I am facing this issue of gradient being 0 even though the loss is not zero. loss stays at 1 while gradients are 0. I’m using the MSE loss function. Can anyone please help me here in debugging this?
I think that code is well-written even though having some weird parts…
Loss value can be stuck with non-zero gradient but another case is not possible if your model is nicely defined.
Check every layer in your model to find any NaN or something.
I see. You are right. Didn’t notice that:)
Also, there are many unknown things in the question.
What are the range of values in tgts, what about the network design and the final layer activation etc.

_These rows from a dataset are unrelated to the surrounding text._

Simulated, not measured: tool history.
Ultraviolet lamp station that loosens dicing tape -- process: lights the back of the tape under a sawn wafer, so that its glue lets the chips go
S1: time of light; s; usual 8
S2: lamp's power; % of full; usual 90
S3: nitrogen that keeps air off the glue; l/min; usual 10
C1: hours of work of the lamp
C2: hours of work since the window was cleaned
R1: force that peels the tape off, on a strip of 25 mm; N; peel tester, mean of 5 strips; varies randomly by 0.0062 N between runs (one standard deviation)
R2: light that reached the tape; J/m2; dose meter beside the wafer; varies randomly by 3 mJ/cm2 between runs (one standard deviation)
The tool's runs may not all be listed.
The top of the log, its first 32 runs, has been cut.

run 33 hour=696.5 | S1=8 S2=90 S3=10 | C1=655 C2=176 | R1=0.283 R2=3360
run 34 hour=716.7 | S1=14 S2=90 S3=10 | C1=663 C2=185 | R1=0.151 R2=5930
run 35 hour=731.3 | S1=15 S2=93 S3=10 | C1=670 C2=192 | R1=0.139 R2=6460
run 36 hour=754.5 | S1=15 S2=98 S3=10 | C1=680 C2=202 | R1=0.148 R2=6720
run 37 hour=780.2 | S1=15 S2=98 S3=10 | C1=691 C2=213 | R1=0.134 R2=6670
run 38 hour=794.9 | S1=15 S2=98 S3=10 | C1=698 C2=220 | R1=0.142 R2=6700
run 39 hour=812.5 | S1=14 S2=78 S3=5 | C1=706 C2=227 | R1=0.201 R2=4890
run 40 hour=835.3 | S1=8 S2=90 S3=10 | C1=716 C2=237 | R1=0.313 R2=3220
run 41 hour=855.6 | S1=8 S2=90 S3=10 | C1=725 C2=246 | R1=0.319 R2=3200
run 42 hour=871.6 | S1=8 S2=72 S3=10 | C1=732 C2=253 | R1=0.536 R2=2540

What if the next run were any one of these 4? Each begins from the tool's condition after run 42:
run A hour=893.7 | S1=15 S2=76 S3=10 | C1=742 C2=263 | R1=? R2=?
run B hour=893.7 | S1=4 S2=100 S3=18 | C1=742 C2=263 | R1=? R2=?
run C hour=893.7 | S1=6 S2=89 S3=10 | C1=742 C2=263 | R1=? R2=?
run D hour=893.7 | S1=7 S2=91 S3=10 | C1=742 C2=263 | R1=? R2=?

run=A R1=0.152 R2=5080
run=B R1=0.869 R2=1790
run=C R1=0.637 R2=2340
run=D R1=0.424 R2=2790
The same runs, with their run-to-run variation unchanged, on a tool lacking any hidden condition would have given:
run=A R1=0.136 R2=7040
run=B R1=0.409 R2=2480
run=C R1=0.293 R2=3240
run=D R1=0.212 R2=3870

@thecho7 there are weird parts as the problem in itself is unique. I need the weights to be interpretable. A particular weight value ranges between 0 and 1 but at the end I want them to be either 0 or 1. After training I have to read formula using the learned weights of the network.
hi,
maybe you’re cutting computation graph somewhere in forward pass.
i think you can check it by filling parameter.grad with value other than zero.
then backward loss to see if it changes at all.
Just a hypothesis. Can you plot the distribution of self.layer_and_weights for every training iteration?
Is there a chance that after some iterations of training, this self.layer_and_weights is going 0?
Can you verify that?
@mMagmer yes you are right I guess. gradients doesn’t change at all after doing what you said to do. But why is this not happening in case of other examples. And how to find out what is cutting the computation graph?
now that i think about it, the test is not the right way to check for computation graph.
i wanna say it’s in util.tnorm_n_inputs part, but i’m not sure.